[cgiapp] Re: utf8 form processing

Mon Oct 20 10:24:57 EDT 2008

Mark Stosberg wrote:
> On Wed, 15 Oct 2008 17:11:34 +0200
> Rhesa Rozendaal <perl at rhesa.com> wrote:
> 
>> Mike Tonks wrote:
>>> Hi All,
>>>
>>> I recently encountered the dreaded utf8 funny characters, again.  This
>>> time on the input data coming from form entry fields.
>>>
>> Here's what I use:

[...]
 >>          my $might_decode = sub {
 >>              my $p = shift;
 >>              return ( !$p || ( ref $p && fileno($p) ) )
 >>                  ? $p
 >>                  : eval { decode_utf8($p) } || $p;
 >>          };
> 
> That looks useful, Rhesa.
> 
> Is there a variation of it that makes sense to submit as patch for CGI.pm?

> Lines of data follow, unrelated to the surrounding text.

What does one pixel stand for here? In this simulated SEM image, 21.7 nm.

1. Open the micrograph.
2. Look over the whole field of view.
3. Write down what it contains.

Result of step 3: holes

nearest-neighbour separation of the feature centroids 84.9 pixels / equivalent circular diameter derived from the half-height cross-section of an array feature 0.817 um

I hadn't considered that. The more recent "-utf8" looks like it does the same 
thing:

# in CGI->param
   my @result = @{$self->{param}{$name}};

   if ($PARAM_UTF8) {
     eval "require Encode; 1;" unless Encode->can('decode'); # bring in these 
functions
     @result = map {ref $_ ? $_ : Encode::decode(utf8=>$_) } @result;
   }

The only differences I can see is that
* I don't try to decode false values
* I do try to decode values that are references, but not filenos
* I wrap the decode in an eval

I have a hard time imagining the first two would break Mike's code, but he 
said it didn't work for him. Would it have been the lack of eval?

rhesa